As far as David Phelps, what he provides other than the opportunity for Seinfeld Steinbrenner jokes, I’m not sure. Two years ago he was really effective with the Marlins, when he was striking out nearly 12 hitters per nine innings. But he’s been less so with Toronto, and ouchy. His fastball has lost some serious juice this year, which has caused him to with far more cutters and curves. Neither is generating any results that are going to cause tumescence anywhere. He’s a guy. That doesn’t mean he won’t get more usage than he should, because that’s just how things work around here.

As for what’s going away, neither pitcher the Cubs gave up for Castellanos would be considered anything more than a lottery ticket. Both Paul Richan and Alex Lange have not lit it up at High-A, though they’re only 22 and 23, so they have time to figure it out. At best they were two seasons way, more likely three. On the one hand, you wonder if the Cubs should be giving up on any pitching prospects at this point. On the other, given their track record, they might as well cash in on every one because they’re likely not going to do shit.

As for flogging Carl Edwards Jr. to San Diego for Brad Wieck…it’s just sad. You could see it with Edwards, he was so close to being a real thing. And he clearly wanted it pretty badly. And maybe that was the problem. He couldn’t handle it not working, because you could see him go into a sulk when the slightest thing didn’t go his way. Then he pitched scared, and wildly, and that’s how we got here. It just wasn’t ever going to happen here for him, and it’s best for everyone to move on. I just wouldn’t trust the dude who gave up a ton of homers in San Diego to do much for you.

At least there are more options now. At least they haven’t given up. Now get your head out of your ass and let’s go.


The first few days of Chicago baseball haven’t lacked for intrigue, that’s for sure. And while I’m tempted to wade into the Cubs start and project not only how their first four games already mean the organization is a failure, but the entire city one as well, I’ll try and stay out of that for now. Let’s give it two more at least. Still, there was a curious cross-section of pitchers trying to improve their control over the weekend.
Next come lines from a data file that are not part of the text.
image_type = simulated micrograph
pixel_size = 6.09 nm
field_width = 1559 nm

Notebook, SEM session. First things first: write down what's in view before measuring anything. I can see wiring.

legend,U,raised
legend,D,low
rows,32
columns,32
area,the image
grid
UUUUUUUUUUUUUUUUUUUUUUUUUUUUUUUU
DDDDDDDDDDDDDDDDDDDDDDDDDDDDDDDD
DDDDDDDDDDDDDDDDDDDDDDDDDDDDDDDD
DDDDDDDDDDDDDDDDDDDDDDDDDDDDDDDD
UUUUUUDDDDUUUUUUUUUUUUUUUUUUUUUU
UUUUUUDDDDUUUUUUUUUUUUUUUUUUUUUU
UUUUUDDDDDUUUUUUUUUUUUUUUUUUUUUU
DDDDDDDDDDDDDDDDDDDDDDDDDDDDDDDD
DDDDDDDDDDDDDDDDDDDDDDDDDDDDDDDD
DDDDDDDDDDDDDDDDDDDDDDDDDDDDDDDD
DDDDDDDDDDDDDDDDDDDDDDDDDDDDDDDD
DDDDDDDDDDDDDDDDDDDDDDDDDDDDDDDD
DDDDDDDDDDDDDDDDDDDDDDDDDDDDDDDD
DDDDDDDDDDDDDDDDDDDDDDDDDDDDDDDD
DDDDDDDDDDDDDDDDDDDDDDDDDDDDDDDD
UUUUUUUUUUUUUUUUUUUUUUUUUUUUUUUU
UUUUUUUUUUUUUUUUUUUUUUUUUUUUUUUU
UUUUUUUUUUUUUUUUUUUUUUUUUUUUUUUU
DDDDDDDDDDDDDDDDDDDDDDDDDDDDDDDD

Let’s start on the Southside. There’s still a lot of hope for Lucas Giolito. After all, he was the prize of the Adam Eaton deal, and with Michael Kopech REHABBING SO HARD, BRO, there’s more focus on the starters who are here. Giolito flashed some decent control in his cameo with the Sox in 2017, but as is one of our favorite turn of phrase around here, couldn’t hit a bull in the ass with a banjo last year.

For Giolito to become anything like he’s promised, he had to make some changes. So his changes were to try and simplify his delivery. What the Sox and Giolito are calling it is “shortening his arm swing.” When you watch Giolito, his arm now stays behind his head before coming forward to release. And while one start is hardly anything to base a statement of “he’s been saved!” he also did just toss his best start in the majors on Sunday. While there’s still a long way to go, both Giolito and the Sox have been encouraged by what his new motion has done for his pitches, even if he didn’t always get the results in Arizona.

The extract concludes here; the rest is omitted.